Updated: Jan 24, 2023

Hey friend, ever caught yourself making a trade based on how you're feeling instead of what the facts say?


Yeah, we've all been there.


But the good news is, by understanding and recognizing these biases, you can prevent them so you can make better decisions.


Here are five common biases traders fall into and how to avoid them:



Confirmation bias:


This happens when we look for and interpret information to confirm our pre-existing beliefs. In trading, it can manifest in ignoring or dismissing information that contradicts our beliefs, overvaluing information that confirms them, or actively seeking out information that confirms them.


To avoid this, you need to learn to be open to the possibility that your beliefs may be wrong.


The best thing you can do for this is to make sure you have an objective trading plan with rules you can follow easily.


If you want to learn to trade in a rule-based way with the rules laid out check my Rule-Based Trading Programme. Where I show you my personal strategies and also how to create your own to adapt your personality.





Recency bias:


This happens when we put too much emphasis on recent events when making decisions instead of considering a complete historical record.


In trading, it can manifest in overconfidence in recent trades, and over-risking or overtrading.


It can also come in the form of fearful trading where because you lost the last few trades you ignore the next trade thinking it will probably be a loser but in reality, the outcome of the next trade is completely random.


To avoid this, you need to think probabilistically. The best way is to make sure you have tested your strategy and use your tested data as confidence.


In your tested data you will see a random distribution of trades some may be winning streaks and some losing streaks as well but when you look at the data in a larger sample size you will see the results come out positive (Of course if you have a positive edge)


To learn more on how to test and confirm you have an edge you can learn more here!





Herd mentality:


This happens when individuals in a group adopt the same beliefs, attitudes, or behaviors as the group instead of thinking independently.


In trading, it can manifest in following the crowd, feeling pressure to join in on a particular asset or strategy, or a lack of original thinking.


I see this happen all the time by traders most recently with bitcoin where everyone is just jumping in without any system and just following the crowds.


To be a great trader you need to be an independent thinker and have complete trust in yourself and your plan.


So to avoid falling for this bias you need your own trading plan and you need trust and conviction in it as well as yourself and this first comes from doing the work behind the scenes.


Another good start would be to close any social media, news, or negative influences that have the potential to sway you the other way.


Out of sight is out of mind!








Anchoring bias:


This happens when we rely too heavily on the first piece of information we receive when making decisions.

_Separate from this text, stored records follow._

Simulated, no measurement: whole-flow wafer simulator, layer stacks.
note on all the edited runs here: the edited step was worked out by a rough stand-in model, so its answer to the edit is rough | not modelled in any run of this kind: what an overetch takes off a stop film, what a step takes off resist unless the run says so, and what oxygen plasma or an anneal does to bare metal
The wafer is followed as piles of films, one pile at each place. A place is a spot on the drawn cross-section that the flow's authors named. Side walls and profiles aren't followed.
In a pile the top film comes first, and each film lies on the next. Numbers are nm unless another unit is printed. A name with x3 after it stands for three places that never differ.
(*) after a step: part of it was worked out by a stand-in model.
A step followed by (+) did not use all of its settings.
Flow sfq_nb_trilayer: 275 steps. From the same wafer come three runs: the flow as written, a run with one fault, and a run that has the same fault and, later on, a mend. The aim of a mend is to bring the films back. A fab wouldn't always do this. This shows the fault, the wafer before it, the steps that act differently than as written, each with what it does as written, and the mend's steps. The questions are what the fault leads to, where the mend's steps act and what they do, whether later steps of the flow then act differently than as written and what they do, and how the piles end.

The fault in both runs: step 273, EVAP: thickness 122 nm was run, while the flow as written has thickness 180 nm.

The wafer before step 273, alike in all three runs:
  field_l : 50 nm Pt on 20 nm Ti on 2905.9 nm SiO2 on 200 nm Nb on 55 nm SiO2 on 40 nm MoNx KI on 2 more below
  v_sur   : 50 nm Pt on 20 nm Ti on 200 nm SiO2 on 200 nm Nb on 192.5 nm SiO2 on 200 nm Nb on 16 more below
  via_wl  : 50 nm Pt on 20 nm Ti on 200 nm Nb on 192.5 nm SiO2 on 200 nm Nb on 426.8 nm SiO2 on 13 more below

In trading, it can manifest in basing our trading strategy on the first piece of information we received, or not adjusting our trading strategy as market conditions change.


To avoid this, again you need to have a clear process and plan in place that you follow without question.




The Gambler's Fallacy:


Also known as the Monte Carlo Fallacy or the Fallacy of the Maturity of Chances, is a bias that traders can fall into.


It refers to the belief that if a certain event happens repeatedly in the short term, it is less likely to happen in the long term.


For example, if a coin is flipped and lands heads-up repeatedly, some traders may believe that the next flip is more likely to land tails-up because the coin is "due" for a tails outcome.


However, in reality, the probability of the coin landing heads or tails is still 50/50 on each flip and it is not affected by the previous flips.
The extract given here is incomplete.